Driving Offences: Mobile Phones

Mr. Carmichael: To ask the Minister of State, Ministry of Justice how many (a) prosecutions were brought against and (b) fixed penalty notices were imposed on drivers in each police authority area using mobile telephones while driving in 2005. [144306]

Mr. Sutcliffe: The data requested for 2005 will be available in the autumn of 2007.

Driving Under Influence

Mr. Paterson: To ask the Minister of State, Ministry of Justice (1) how many drivers were convicted for drink-driving offences (a) directly related to an incident in which death or serious injury was occasioned and where the alcohol-related incapacity of the driver was judged to be the primary cause of the incident and (b) unrelated to any incident in which death or serious injury was occasioned, in each year from 1997 to 2006; [144857]


25 Jun 2007 : Column 344W

(2) how many of the drivers convicted for drink-driving offences in each year from 1997 to 2006 had previously been banned from driving for drink-driving offences while a ban was still current; [144858]

(3) how many drivers who had not previously held a full driving licence were convicted of drink-driving offences in each year between 1997 and 2006. [144910]

Mr. Sutcliffe: The specific information requested concerning individual circumstances of persons convicted is not recorded on the Court Proceedings Database, held by the Office for Criminal Justice Reform.

Mr. Paterson: To ask the Minister of State, Ministry of Justice how many drivers were convicted of drink-driving offences in each year from 1997 to 2006; how many were repeat offenders; and how many of those repeat offenders had been convicted (a) twice, (b) three times, (c) four times and (d) more than four times. [144859]

Mr. Sutcliffe: Available information taken from the Court Proceedings Database held by the Office for Criminal Justice Reform, from 1997 to 2004 (latest available) is provided in the table.

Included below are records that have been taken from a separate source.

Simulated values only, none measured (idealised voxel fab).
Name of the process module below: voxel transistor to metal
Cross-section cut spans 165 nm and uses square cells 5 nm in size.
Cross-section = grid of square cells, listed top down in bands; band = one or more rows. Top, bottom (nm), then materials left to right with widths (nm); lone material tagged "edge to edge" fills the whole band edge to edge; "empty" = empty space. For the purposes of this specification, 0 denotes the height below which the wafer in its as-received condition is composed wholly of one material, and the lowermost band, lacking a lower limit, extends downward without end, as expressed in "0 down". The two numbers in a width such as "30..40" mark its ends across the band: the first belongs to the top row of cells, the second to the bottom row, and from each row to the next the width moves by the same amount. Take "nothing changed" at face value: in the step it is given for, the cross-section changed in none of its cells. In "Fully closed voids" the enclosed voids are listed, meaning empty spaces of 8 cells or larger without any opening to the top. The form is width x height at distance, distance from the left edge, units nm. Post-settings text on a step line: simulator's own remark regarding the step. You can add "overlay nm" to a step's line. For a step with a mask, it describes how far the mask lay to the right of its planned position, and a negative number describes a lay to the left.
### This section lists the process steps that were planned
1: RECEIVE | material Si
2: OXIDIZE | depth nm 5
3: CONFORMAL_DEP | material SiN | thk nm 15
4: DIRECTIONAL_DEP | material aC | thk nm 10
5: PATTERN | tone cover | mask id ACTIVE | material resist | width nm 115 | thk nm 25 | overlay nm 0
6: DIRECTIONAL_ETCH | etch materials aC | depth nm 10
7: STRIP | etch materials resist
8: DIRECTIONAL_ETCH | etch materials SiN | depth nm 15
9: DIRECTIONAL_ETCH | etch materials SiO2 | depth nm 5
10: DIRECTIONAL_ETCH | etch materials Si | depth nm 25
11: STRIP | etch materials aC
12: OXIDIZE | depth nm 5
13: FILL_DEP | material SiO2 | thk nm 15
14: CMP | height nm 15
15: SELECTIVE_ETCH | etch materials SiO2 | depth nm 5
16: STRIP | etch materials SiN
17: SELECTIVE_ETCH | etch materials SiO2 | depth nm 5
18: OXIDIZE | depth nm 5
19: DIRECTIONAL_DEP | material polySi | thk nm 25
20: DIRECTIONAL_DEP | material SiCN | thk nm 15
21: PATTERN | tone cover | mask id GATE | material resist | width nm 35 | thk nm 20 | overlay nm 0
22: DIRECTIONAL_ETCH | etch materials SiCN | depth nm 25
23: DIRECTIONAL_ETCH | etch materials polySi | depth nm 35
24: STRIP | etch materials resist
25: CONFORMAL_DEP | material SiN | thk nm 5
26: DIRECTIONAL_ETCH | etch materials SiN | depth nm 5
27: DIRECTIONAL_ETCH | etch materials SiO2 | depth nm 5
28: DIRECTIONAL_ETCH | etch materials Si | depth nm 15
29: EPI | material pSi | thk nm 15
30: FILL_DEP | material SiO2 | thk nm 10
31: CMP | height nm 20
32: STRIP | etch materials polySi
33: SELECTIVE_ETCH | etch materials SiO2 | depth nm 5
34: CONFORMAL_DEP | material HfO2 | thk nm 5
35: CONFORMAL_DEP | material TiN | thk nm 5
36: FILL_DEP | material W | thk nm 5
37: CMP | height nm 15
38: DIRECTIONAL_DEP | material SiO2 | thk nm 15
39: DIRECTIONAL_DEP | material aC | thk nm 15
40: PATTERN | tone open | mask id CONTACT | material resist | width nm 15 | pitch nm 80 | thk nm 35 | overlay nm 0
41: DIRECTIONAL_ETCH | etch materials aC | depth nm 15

Information on repeat offenders of summary drink-driving offences is not identifiable.

2005 data will be available in the autumn of 2007; 2006 data will be available in 2008.

Findings of guilt at all courts for offences of driving etc. after consuming alcohol or taking drugs ( 1) , England and Wales, 1997-2004
Number of offences
Total findings of guilt

1997

100,202

1998

93,116

1999

89,364

2000

85,829

2001

84,742

2002

90,488

2003

93,702

2004

96,238

(1) Offences under the Road Traffic Act 1988 ss. 4 (1) and (2); 5 (1) and (b); 6 (4) and 7 (6). [Offences as a result of drink driving cannot be distinguished reliably from offences of drug driving].
Notes:
1. It is known that for some police force areas, the reporting of court proceedings in particular those relating to summary motoring offences, may be less than complete. Work is under way to ensure that the magistrates courts case management system currently being implemented by the Ministry of Justice reports all motoring offences to the Office for Criminal Justice Reform. This will enable more complete figures to be disseminated.
2. Every effort is made to ensure that the figures presented are accurate and complete. However, it is important to note that these data have been extracted from large administrative data systems generated by the courts and police forces. As a consequence, care should be taken to ensure data collection processes and their inevitable limitations are taken into account when those data are used.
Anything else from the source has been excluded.